My Prasso study lead me to give much thought to praising God. I have made a habit of thanking God and incorporating worship time into my prayer time, but then I was asking for something. I was challenged and convicted to spend less time of the requests, and more time on praise. It is often discouraging when we don't see immediate answers to our prayers, and I was actually looking for a better way.
This is another new lesson, another step of faith. I know that God is capable of changing lives ad circumstances, but will he forget if I stop asking Him continually? Of course not! So I am challenged to go out on a limb and stop asking (or at least slow it down a bit.) This is scary, but I believe that God is showing me that He needs to be first in my life, and just because I am praying and reading, doesn't prove my motives. Of course, He already knows my motives. God has been SO faithful to move me along, somewhat gently, in how He wants me to grow and learn in my faith. It is SO exciting!
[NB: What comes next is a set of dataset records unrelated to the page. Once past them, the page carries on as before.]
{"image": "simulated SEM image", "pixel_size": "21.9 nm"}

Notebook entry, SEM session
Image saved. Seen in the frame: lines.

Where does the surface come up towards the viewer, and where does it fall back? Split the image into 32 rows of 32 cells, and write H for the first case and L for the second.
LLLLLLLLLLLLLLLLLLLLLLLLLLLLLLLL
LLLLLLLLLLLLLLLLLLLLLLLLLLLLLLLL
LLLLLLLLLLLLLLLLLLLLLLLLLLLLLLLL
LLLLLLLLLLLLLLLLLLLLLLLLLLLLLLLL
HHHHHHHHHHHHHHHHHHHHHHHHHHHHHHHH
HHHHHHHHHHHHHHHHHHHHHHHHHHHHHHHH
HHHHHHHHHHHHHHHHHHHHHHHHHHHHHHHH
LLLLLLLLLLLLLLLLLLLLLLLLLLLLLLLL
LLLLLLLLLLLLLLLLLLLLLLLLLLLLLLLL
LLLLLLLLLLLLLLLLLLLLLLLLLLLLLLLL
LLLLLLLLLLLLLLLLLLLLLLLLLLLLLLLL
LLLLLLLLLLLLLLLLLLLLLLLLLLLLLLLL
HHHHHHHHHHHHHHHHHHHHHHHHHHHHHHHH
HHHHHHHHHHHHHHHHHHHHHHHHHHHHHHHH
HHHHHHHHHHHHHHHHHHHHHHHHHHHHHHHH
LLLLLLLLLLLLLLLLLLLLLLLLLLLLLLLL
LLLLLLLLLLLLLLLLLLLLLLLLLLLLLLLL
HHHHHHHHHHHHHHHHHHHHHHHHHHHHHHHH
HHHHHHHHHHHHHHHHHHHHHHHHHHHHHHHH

I chose The Prayer that Changes Everything: The Hidden Power of Praising God, by Stormie Omartian. I have always found her books to be straightforward and easy to read. So far, this book has reached out and taken me by the throat! I am learning that God wants me to simply love and praise Him. To trust Him with my life. This means letting go of my worry and anxiety over my circumstances, and spending precious time just adoring my Savior. For anyone who knows my personality, they know that I am action oriented. I want to DO something to change my circumstances, not just wait! I can't just pray this magic combination, and have the locks come off of someone's heart. I can actually hear Charity laughing as she reads this. She is saying, "This is what I have been telling her for weeks, and NOW she gets it!" Thanks Charity, I am just a slow learner, I catch on slowly. (remember the cartoon before "The War of the Roses" that I started laughing about halfway through the movie, yeah, well some things haven't changed!)
Sorry, a little off topic, oh yes, worship. I tried this out over the past few days, and I've got to tell you, it isn't the most natural part of praying for me. But I am coming to believe that it is the most important. I quote Stormy here: "We were created to worship God. It's a state in which our soul finds true peace, rest, and purpose. But it must become a condition of the heart, a way of life, a pattern that is woven into the fabric of our being...Worship must become a lifestyle." I am comparing it to exercise. I used to hate to exercise. Lately, though, I have been running an a regular basis. I am finding that I long to get that run in now...I have discovered the benefits, and it is becoming a way of life.
Sometimes praise and worship will be the only thing you do in a situation. You will stand and praise God while the tornados of life swirl around you, and you will see God move on your behalf. And then you will understand the hidden power of praise. When you understand that concept, it will change your life.-
Stormy Omartian
1 comment:
Merry Christmas, San...I hope your day goes well. I'll be thinking of you and wishing I was celebrating with you!
Kiss the girls for us!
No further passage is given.